---
layout: default
title: GraphRAG Segmentation Plan
nav_order: 10
---

# GraphRAG segmentation plan

This document scopes the next large-scale GraphRAG branch after the `0.13`
fact-shaped stable release.

The immediate problem is not correctness of the narrow GraphRAG contract.
The immediate problem is scale on constrained-memory hosts.

At `10M x 64D` on the current AWS ARM64 box (`4 vCPU`, `8 GiB RAM`,
`4 GiB swap`), the monolithic `sorted_hnsw` build is still the practical
frontier even after the retained build improvements:

- streamed load survives
- `sorted_hnsw.build_sq8 = on` materially reduces build-vector memory
- the build now stays alive deep into `CREATE INDEX`
- but the operating model is still one large ANN graph on one small host

That is the wrong long-term shape for hundreds of millions or billions of
facts.

## Current verified constraint

Current GraphRAG helpers and wrappers operate on a concrete `sorted_heap`
relation. They do **not** currently dispatch across a partitioned-table
parent.

So the first scalable segmentation step is:

1. split facts into multiple concrete `sorted_heap` shards
2. build one `sorted_hnsw` index per shard
3. route each query to:
   - one shard when pruning is available, or
   - a bounded shard subset when pruning is partial
4. merge shard-local top-k rows globally and keep the final exact/path-aware
   rerank contract unchanged

## First benchmark result

The first segmented benchmark lives in
`scripts/bench_graph_rag_multidepth_segmented.py`.
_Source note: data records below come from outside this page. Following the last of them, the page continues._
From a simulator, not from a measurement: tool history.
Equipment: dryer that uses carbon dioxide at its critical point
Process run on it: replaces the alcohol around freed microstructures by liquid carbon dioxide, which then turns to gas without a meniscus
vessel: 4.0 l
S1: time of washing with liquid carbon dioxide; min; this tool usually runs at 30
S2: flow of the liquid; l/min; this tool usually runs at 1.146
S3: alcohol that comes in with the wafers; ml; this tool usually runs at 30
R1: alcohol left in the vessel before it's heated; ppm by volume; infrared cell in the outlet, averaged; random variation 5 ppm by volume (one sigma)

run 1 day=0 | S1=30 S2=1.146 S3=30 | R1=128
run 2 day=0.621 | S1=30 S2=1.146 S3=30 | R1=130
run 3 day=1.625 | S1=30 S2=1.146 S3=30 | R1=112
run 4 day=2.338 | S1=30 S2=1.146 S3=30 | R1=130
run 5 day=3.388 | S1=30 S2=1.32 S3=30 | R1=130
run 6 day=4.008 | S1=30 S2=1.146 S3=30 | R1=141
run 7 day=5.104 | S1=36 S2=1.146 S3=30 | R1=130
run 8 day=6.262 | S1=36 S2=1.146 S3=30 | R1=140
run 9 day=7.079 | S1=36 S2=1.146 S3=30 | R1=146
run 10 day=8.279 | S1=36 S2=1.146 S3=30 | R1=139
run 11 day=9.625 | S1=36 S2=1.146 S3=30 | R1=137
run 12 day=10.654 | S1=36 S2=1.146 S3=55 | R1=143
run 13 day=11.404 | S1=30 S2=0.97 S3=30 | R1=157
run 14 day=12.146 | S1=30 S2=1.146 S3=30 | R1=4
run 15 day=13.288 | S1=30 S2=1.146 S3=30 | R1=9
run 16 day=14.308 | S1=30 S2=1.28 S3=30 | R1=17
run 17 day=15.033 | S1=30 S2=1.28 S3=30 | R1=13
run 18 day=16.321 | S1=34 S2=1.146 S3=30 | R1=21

It is a harness-side benchmark, not a released SQL API. It measures the first
two routing extremes:

- `route=all`
  - query every shard
  - merge all shard-local top-k rows
- `route=exact`
  - synthetic lower bound
  - route to the known owning shard only

Local `1M x 64D` lower-hop point (`8` shards, `ann_k=256`, `top_k=32`,
`ef_search=128`, `m=16`, `ef_construction=64`, `build_sq8=on`):

- monolith unified GraphRAG:
  - depth 1: `50.104 ms`, `100.0% / 100.0%`
  - depth 5: `121.524 ms`, `81.2% / 100.0%`
- segmented, `route=all`:
  - depth 1: `87.677 ms`, `100.0% / 100.0%`
  - depth 5: `142.472 ms`, `81.2% / 100.0%`
- segmented, `route=exact`:
  - depth 1: `10.574 ms`, `100.0% / 100.0%`
  - depth 5: `16.822 ms`, `100.0% / 100.0%`

This is the key lesson:

- segmentation alone is **not** a free latency win
- all-shard fanout preserves quality but pays a clear fanout tax
- the real gain comes only when the query path can prune most shards

So the right future contract is not just "partitioned indexes".
It is **segmentation + pruning/routing**.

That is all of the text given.